If judging solely based on national media coverage, one might wrongly assume there are only two viable Black senatorial candidates in the upcoming fall elections.
In one corner, there’s Senator Raphael Warnock, who defeated then-Senator Kelly Loeffler in a special election last year. In the other, his current challenger for reelection, former NFL star Herschel Walker, who has largely been covered in terms of the chaos and various controversies emanating from his campaign. The latest example: newly uncovered video footage of Walker falsely claiming not only did he used to be an FBI agent, but he once nearly killed a man.
Walker had already been called out on past false assertions of working in law enforcement, but in the 2019 clip that resurfaced this week, Walker is seen saying that he “spent time at Quantico”—a reference to the FBI Academy located in Virginia.
“Y'all didn’t know I was an agent,” Walker said. “I probably shouldn’t tell you that. Y’all don’t care.”
That didn’t stop him from continuing the story of one alleged encounter.
“So I grab my gun,” Walker explained. “I say ‘I will kill him.’”
“Herschel Walker won the Heisman Trophy, I’m going to kill him,” he added.
Let Walker tell it, he still “remembers the voices.”
Perhaps the voices Walker recalls are from the short-lived TV series Quantico, which he might have binged on Netflix recently. But given his troubled past, who knows?
It’s funny, though, that Walker can remember things that never happened yet forget real events like a previously undisclosed number of children or lengthy list of allegations of abuse.
Unfortunately, none of that has changed the reality that despite all of his lies, past transgressions, and inability to form coherent sentences around policy positions, Walker could conceivably become the second Black person to serve as a U.S. senator of Georgia after Warnock.
Walker currently trails Warnock by only a few points, but as the Republican nominee with the backing of former President Donald Trump and his party’s leadership, he will undoubtedly net millions of votes no matter what happens between now and November.

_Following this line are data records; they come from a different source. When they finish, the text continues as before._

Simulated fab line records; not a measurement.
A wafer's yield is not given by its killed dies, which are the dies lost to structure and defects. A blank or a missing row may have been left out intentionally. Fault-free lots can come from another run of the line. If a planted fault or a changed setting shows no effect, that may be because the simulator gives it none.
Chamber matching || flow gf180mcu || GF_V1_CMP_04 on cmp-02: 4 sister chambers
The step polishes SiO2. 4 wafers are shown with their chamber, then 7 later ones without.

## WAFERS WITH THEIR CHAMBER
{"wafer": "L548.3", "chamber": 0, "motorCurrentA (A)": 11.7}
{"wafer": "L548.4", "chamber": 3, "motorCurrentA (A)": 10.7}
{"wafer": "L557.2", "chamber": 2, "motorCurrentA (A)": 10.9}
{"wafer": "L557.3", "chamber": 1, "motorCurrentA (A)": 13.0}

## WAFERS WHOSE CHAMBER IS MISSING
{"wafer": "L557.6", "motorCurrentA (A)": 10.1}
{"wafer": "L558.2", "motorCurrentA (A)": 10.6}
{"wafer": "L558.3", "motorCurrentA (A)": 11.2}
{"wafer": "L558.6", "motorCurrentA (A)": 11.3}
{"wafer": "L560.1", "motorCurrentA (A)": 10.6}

As The New Yorker’s Jelani Cobb put it: “No one in the G.O.P. leadership can possibly believe that Walker is fit to hold a Senate seat, but the hope—as dangerous as it is cynical—is that he may be able to win one. And that joke would most certainly be on us.”
It’s frustrating that even after Warnock’s historic victory in Georgia—a state national Democrats discounted until the work of other Black organizers benefitted them—Black senate candidates continue to be ignored this way.
Walker’s only qualification is that he won the Heisman Trophy in the 1980s and Donald Trump likes him. In theory, two Black men in contention for a Senate seat should be a triumph, but that is tainted by Walker having no damn business holding public office at any level. As much as I support Black representation in the Senate, I would like to think we can do better than this.
In fact, I know we can, because there are several Black folks running for the U.S. Senate who speak as if they have read books within the last century. For starters, there are two Black women running for Senate in North Carolina and Florida, respectively.
In May, Cheri Beasley, the former chief justice for the North Carolina state Supreme Court, emerged as the nominee after defeating a crowded field that included six Black women in a race to replace retiring Republican Senator Richard Burr.
Additionally, there is Congresswoman Val Demmings, who previously served as an impeachment manager in Trump’s first impeachment trial and was shortlisted for vice president in 2020, challenging Senator Marco Rubio in Florida.
Given the void left by Kamala Harris’ departure from the Senate, one would assume more outlets would make a bigger deal about the Black women seeking to rectify this. That’s not to say they haven’t been covered at all, but certainly not with the intensity nor the volume of Walker’s campaign. (That is, besides Black media outlets, of course.)
The only Black female senatorial candidate who has garnered a comparable level of coverage thus far is former GOP Pennsylvania senate candidate Kathy Barnette, and that was only due to a late rise in the polls that could not be ignored. Yet she, like Walker, didn’t appear to know much about the job she was seeking. Still, she managed to suck up all of the airtime at the expense of others. (See: Malcolm Kenyatta, a gay Black man also representing Pennsylvania who spoke openly about his work to convince voters and the press that he was indeed “electable” before losing his primacy race.)
Perhaps things might fair better for Mandela Barnes, the lieutenant governor of Wisconsin, who is currently seeking to challenge Senator Ron Johnson later this fall, should he win the nomination. Barnes leads the polls alongside Milwaukee Bucks executive Alex Lasry. Then again, Charles Booker won the primary contest in Kentucky to challenge Senator Rand Paul, but has been ignored by national Democrats as well as much of the press.
In “This Progressive Insists He Can Beat Rand Paul. Why Are Dems Ignoring Him?” The Daily Beast’s Ursula Perano writes that Democratic Senatorial Campaign Committee Chair Sen. Gary Peters claimed there are other races the organization is watching more closely.
However, as Denise Gray, who served as deputy political director for former Kentucky senatorial candidate Amy McGrath, points out, “By turning a blind eye to the state of Kentucky, they are just giving up.” As someone that has written about politics for well over a decade now, I can confirm this is a common complaint about political candidates in purported “red states.” It’s even more common for Black candidates seeking statewide office.
I previously wrote about how candidates like Booker, Mike Espy in Mississippi, and even pre-runoff Warnock each had more political viability than presumed by their party and the political press corps.
It’s frustrating that even after Warnock’s historic victory in Georgia—a state national Democrats discounted until the work of other Black organizers benefitted them—Black senate candidates continue to be ignored this way. That is no fault of Herschel Walker, but it does make me question how such an unserious person can garner so much attention while more credible Black candidates are missing from the spotlight.
It’s always been bullshit, but given the climate and continued necessity of Black voters for Democrats to maintain power, it is a disastrous habit in desperate need of changing.